Participants backed off from dipping into their 401(k) accounts to cover expenses in the fourth quarter of 2022, a sign of confidence that inflation might be cooling, according to a Bank of America pulse report released today.
The report, which looked at the activity of three million 401(k) participants, found that 60,789 of them borrowed from their workplace plan in the fourth quarter, a decline of 12% from the previous quarter. The average loan amount was $7,500, the lowest average for all four quarters in 2022, the report said.
It also found that fewer participants felt the urge to take hardship withdrawals for immediate financial needs. Hardship distributions in the fourth quarter of 2022 averaged 0.4%, down from 0.5% in the third quarter, and the number of participants taking such withdrawals dropped 18% to 12,350. The average hardship amount was $4,700 on average, a decline of 8% from the third quarter.
A hardship withdrawal is generally needed for something immediate like an eviction, while a loan in most cases is for longer term needs such as purchasing a home, explained Kevin Crain, head of retirement research and insights and one of the researchers on the report.
The loan and hardship withdrawals, Crain said, “suggest that the economic impact has subsided in terms of how participants are taking action in their plans.” Earlier in the year, he said, there were increases in hardship withdrawals year over year, “but in the fourth quarter [the researchers] started to see the declines in the number of participants and also the dollar amounts.”

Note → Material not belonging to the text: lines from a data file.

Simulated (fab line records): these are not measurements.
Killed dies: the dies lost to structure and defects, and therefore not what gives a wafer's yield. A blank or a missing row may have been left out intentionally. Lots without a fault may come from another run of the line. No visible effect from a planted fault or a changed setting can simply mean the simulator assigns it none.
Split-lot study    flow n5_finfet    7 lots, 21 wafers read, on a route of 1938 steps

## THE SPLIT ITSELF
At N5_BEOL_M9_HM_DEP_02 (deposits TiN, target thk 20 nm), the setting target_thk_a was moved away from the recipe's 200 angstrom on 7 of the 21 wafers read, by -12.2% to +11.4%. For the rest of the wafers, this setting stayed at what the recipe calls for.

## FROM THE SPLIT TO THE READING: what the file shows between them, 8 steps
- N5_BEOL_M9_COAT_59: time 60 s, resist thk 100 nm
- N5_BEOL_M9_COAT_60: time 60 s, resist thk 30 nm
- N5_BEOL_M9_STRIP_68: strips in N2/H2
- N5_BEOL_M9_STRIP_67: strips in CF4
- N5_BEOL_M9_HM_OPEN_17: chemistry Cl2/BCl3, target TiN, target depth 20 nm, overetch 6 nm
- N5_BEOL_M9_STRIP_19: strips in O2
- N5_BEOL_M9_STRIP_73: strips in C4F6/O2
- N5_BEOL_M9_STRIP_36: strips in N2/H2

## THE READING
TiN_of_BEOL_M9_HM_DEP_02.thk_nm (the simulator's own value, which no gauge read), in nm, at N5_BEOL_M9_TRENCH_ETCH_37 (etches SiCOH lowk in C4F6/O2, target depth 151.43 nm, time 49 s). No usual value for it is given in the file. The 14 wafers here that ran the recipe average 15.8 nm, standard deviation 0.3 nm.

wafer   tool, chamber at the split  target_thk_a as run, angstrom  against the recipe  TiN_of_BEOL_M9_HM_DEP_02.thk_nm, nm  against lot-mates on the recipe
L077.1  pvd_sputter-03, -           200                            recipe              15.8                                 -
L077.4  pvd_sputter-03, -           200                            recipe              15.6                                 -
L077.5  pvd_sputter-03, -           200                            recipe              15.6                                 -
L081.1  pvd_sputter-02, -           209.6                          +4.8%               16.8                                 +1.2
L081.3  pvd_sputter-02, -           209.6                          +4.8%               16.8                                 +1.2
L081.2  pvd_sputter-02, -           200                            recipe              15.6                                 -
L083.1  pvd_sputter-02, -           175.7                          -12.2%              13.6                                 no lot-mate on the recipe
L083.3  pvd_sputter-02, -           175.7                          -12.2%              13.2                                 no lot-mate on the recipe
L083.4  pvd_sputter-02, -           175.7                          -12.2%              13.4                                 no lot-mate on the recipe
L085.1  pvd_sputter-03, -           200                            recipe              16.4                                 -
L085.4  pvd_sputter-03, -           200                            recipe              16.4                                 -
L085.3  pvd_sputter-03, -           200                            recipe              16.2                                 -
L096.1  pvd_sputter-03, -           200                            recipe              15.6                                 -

The report used data from BofA’s proprietary financial benefits programs, which includes the three million-plus 401(k) plan participants.
Bank of America also found that the average plan participant contribution rate dipped from 6.6% at the end of 2021 to 6.4% at the end of 2022, “suggesting consumers may have been a bit more focused on short-term financial needs last year,” the report said.
But Crain also noted that contributions by dollars in 2022 rose by 1%. Since wages were growing, he said it might have been that people were keeping their dollar amount contributions the same even as their contribution rates were slightly lower. That would give them a bit more money per paycheck to do something else.
The 401(k) borrowing, the report said, was driven mostly by participants aged 30 to 49. BofA also noted that loan defaults rose slightly to 15.9%, but it was Gen X (those aged 43 to 58) who were most in default (3.1% of them) at the end of the year.
Baby boomers, the report found, had the highest percentage of participants (43%) contributing 3% or less. But millennials, who are stereotyped as job hoppers and non-savers, led in savings rates, with nearly half (47%) contributing 7% or more to their plan.
Crain said it’s promising to see millennials on top in the savings rates category. “I am heartened by that,” he said, explaining that the auto-enroll and auto-increase provisions now included in many 401(k) plans make it easier for those in the younger generation to save when they start a job.
“The younger generations like those features,” he said, “and you’re seeing that reflected in [them] being more aggressive savers because it’s easier for them.” He also pointed out that the recent SECURE Act 2.0 further beefed up auto-enrollment requirements to help people save early and increase their savings.